History of Oppression: Dressing for Rich White Majority

Dressing for success goes beyond colloquialism — it’s a term of deep cultural significance. Watershed moments for students historically underrepresented in academic institutions are underscored by the legacy of knowing that success is how you choose to show up. 

Oberlin’s relationship with Black excellence started in 1835, with Black students being admitted. Scholars and artists were afforded the opportunity to pursue academia at what was then known as the Oberlin Collegiate Institute. Black and Brown folks who were allowed to occupy previously segregated spaces of research and creative discipline were now faced with the question: what does it mean to show up Black when Blackness has been seen as the enemy of excellence?

Rev. Dr. Martin Luther King, Jr. at Oberlin in 1965 to receive an honorary degree and speak at Commencement.

In Oberlin’s class photo of 1947, student Carl T. Rowan is seated among his fellow classmates.

He is the single Black face in a cohort of white men who represent an expectation of upholding the appropriate aesthetic, which is evident in the sea of blazers and buttons which remove any trace of a cultural presentation that might subvert the visual legacy of white supremacy he’s now been allowed admission into.

Fashion, in this respect, is not purely the choice of repurposing a blazer or wearing a different color of high-top Nike — it’s a means of assimilation into the dominant culture. The barrier to entry for Black and Brown folks has been held upon the ability to uphold a level of visual uniformity within whiteness.

Systematic policies around the appropriateness of ethnic hair and body types associated with women and men of color have been socially normalized within universities and workplace environments, as well as within film and television. The erasure of cultural fashions has led to clothing being used as a tool for blending into oppressive spaces — which means dressing the part.

College fourth-year Saint Franqui spent most of his childhood living with his mom and grandmother in majority-Latino Section 8 housing.

“Growing up, a common phrase was thrown around in my household: ‘Puedes ser pobre, pero no sucio,’ which translates to, ‘You can be poor, but not dirty,’” Franqui said. “Showing up to school in clothing with rips, tears, or holes would signal to people that you were poor, which gave them a reason to treat you badly because of it.”
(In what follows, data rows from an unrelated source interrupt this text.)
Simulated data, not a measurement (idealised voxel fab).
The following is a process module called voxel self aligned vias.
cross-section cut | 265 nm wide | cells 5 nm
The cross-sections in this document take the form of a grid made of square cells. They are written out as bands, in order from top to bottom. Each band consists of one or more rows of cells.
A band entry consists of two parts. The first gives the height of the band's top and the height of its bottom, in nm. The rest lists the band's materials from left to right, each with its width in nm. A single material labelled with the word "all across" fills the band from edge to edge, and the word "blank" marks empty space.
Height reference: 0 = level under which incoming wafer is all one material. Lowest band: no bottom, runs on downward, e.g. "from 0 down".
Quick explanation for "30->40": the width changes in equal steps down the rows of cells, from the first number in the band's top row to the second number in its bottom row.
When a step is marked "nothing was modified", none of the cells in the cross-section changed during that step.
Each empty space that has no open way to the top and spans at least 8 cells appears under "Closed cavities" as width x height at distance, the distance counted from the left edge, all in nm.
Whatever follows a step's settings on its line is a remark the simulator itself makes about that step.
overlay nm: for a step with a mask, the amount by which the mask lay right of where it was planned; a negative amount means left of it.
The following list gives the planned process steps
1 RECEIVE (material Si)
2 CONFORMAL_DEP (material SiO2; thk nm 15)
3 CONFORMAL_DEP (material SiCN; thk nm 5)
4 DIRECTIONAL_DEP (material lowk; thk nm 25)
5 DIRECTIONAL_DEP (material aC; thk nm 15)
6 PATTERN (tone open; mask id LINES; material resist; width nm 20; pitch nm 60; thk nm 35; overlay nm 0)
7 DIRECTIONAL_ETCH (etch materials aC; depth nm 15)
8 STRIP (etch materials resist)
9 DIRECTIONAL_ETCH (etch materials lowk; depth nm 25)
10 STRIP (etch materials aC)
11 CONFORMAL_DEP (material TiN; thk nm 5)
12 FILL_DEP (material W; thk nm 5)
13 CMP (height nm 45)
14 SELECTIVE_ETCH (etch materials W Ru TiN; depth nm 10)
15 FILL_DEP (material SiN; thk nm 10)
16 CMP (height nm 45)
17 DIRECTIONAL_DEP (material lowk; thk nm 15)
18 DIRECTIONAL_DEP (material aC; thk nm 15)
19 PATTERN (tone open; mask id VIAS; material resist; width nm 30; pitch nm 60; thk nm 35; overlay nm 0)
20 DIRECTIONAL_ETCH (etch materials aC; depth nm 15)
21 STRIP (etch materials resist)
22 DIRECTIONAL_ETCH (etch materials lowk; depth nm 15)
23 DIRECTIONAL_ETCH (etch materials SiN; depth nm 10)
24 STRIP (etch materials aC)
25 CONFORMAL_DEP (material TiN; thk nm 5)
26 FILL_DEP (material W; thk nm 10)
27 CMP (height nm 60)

Oberlin’s relationship with fashion has always been one of obvious importance and timelessness. There is no space at this institution that has not seen the power of clothing used as a form of counterculture and protest. However, this fashion forwardness contrasts the privileges of those afforded the financial flexibility to move in and out of a “poor” aesthetic. 

“​​Since being at Oberlin, I’ve noticed an interesting pattern of students of color being well dressed and put together often,” Franqui said. “In contrast, wealthy and white students rave about their ratty thrift-store finds and go to class in stained, dirty, and tattered clothes.”

The legacy of Black and Brown students at institutions such as Oberlin has been one of proving the value of occupancy. A part of this unspoken exchange has asked for the families of these individuals to teach their children how to dress for the success they’ve been unilaterally denied. This process of looking the part is also paramount in understanding how culture can act as a superseding force in weaponizing presentation for upward mobility. 

Oberlin’s institutional history of excellence is a credit to its legacy of Black students, who illustrated the ability to succeed beyond the stereotypes of racialized aesthetics — and look great while doing it.